In this guide we give you a few tips on how and where to set up a new feeder and how using your old ones can help that introduction go more smoothly.
Older means more experienced
Putting up a new feeder is exciting: some of you may be lucky and it’s an instant hit. But for many of us the excitement can turn to disappointment when we see that our feathered friends just aren’t checking it out. This can happen for a number of reasons, but the main one to consider is Stranger Danger. Birds are creatures of habit – they have to be, it’s what makes a huge part of their lives safe. An alien object in an otherwise perfectly memorized environment is suspicious.
If you’ve had regular visits to your old feeder, this simply means one thing – the birds have had a safe experience there many times. If there’s a reason why you must remove your old feeder, swapping it straight out for the new one can create confusion, despite it being in exactly the same place: it will look, feel and smell different. By leaving your old feeder where it is, even if it is broken, and placing your new feeder close by, you are not completely changing the safety of the environment; birds eventually adjust to the new character in their midst. If you can still use the old one, gradually reduce the amount of food you put in it at the same time as increasing food in the new one, and monitor activity. Once they start to use the new one, after a week or so take away the old one and fill your new one right up.

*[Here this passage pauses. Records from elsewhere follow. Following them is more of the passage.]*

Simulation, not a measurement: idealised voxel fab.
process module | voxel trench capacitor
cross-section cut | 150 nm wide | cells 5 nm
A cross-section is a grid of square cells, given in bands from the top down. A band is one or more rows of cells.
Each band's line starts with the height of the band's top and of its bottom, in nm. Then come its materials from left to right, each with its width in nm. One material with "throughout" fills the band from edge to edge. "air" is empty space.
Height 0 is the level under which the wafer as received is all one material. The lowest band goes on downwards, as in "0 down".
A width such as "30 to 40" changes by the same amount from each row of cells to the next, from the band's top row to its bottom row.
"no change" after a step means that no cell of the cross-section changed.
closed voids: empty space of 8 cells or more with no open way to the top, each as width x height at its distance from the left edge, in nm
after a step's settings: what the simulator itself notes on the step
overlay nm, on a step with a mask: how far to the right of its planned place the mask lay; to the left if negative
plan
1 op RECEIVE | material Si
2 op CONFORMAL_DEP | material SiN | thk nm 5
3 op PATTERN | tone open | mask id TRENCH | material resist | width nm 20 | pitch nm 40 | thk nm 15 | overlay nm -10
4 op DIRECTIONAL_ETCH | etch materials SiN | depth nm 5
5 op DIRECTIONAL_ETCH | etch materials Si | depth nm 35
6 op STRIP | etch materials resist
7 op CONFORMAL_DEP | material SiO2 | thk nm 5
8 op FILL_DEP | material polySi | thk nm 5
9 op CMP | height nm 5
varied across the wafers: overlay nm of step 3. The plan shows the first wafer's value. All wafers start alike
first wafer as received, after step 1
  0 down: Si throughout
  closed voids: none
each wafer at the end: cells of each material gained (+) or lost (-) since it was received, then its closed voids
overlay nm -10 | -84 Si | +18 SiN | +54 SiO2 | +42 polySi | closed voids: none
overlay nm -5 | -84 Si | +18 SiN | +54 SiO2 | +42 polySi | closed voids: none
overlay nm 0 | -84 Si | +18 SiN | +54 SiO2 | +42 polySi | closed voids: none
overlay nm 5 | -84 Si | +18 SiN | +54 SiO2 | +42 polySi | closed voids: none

If you are just adding a new feeder, place it close by the old one and set out more food in the new than the old one as above, gradually moving the new feeder further away from the old one; increase the food in your old one again when you see the birds following your new one as well.
Location, location, location
Depending on how much space you have, finding a good spot for your new feeder can be a challenge, so take a good look around. Are there places for the birds to hide such as branches, undergrowth or hedges should a predator come past? Placing a feeder way out in the open may help you to see them better, but will be a major no-no for the birds.
Placing a feeder near cover can also have one wonderful consequence – birds will nest close by come breeding season, having food and safety ticked off the list.
If you are mounting your feeder onto a fence or a wall, just be mindful of any access points that predators such as cats can utilize. Also, be sure to minimize movement: birds aren’t that keen on swinging all over the place to grab a bite to eat. Pole mounting can be a great idea, too.
If there are windows, place feeders either very close, less than three feet, so that birds won’t hit the window hard enough for serious injury as they reduce their speed to land, or much further away, more than 10 feet - distant feeders provide enough room to safely maneuver.
Stock that feeder with the finest seeds known to man. OK, bird. Read our bird seed guide on what is best to provide at certain times of the year, but whatever you do, don’t skimp on the expense. Some store-bought seed mixes contain items that birds simply don’t want to eat; your feeder could be prime real estate with beautiful vistas and close-by amenities to match, but if the food on offer is only fit for the gutter, no one will come by, and word will get around, believe us.
Patience is the key
It can take time for birds to get used to a new feeder, especially if it varies in shape and color to your old ones. It’s not unusual for some birds to take weeks to be happy about going to it. Also bear in mind the time of year and where you live – they may not be coming anymore because they’ve simply migrated, and will be back next season.
By taking the steps we list above it shouldn’t be too long before you will have frequent visits and happy birds – and more trips for you to the bird feed store.